My Name is Dee, by Roland Malfi is an Urban Fantasy. The main character John Dee is a modern city sorcerer, but at the beginning of the book is trying to kick the habit. He is so serious about doing so that he has sought out a support group to help him.
Before long, someone he cares about falls into the hands of a chaotic spell user with a disability and he seeks to rescue her. The disability in this case is Autism.
I was not too fond of this book on multiple levels and I will explain why. First off, it was hard to follow. The sections were short and choppy. Sometimes just a few paragraphs would be strung together and then we would move someplace else. Perhaps the author thought he was being literary or artsy, but I just found it annoying and it left me wondering why I kept reading it.

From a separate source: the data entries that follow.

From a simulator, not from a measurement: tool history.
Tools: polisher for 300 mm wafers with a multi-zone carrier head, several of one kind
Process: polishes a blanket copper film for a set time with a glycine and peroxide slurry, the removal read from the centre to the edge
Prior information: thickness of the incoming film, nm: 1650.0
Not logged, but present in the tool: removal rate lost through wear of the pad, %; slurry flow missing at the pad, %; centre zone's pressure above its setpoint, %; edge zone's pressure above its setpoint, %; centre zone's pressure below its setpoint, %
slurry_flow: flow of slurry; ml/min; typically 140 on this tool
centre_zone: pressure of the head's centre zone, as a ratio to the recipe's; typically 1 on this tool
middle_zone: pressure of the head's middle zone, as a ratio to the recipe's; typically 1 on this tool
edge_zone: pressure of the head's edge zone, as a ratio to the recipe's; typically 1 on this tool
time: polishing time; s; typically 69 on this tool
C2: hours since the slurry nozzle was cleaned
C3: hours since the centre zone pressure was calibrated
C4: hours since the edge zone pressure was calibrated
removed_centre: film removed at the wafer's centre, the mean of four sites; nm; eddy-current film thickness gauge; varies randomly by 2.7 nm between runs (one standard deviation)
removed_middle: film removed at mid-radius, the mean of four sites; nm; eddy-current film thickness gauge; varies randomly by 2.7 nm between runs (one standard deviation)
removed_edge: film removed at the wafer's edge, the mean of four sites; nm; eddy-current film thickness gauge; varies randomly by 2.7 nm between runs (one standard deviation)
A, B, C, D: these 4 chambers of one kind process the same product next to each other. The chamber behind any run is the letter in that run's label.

I also thought that calling your character John Dee was a questionable idea. Why use the name of one of the most famous magic users of all time other than in a sad attempt to sell books? I got an idea, I am going to wrote a fantasy novel about a wizard. I am going to call him Gandalf and he has a small friend named Frodo. Or maybe I should write a story about a dentist and call him Doc Holiday.
Lastly, the use of a character with Autism as a villain. Part of me is okay with this because it seems to be treating people equally. Why should all people with Autism be good? Why could not some be evil? It is almost progressive, but... it could also be looked at as creating the image that anyone different is bad. It could go either way, perhaps.
I hate to be mean and if you read my other reviews you will see I rarely am, but this book just seemed like the writer was trying too hard. Instead of just telling a story, he wanted to prove he could write in a manner that showed off some skills, but in the end just left the reader wanting to grab a book that just told him a story in a way that could be enjoyed.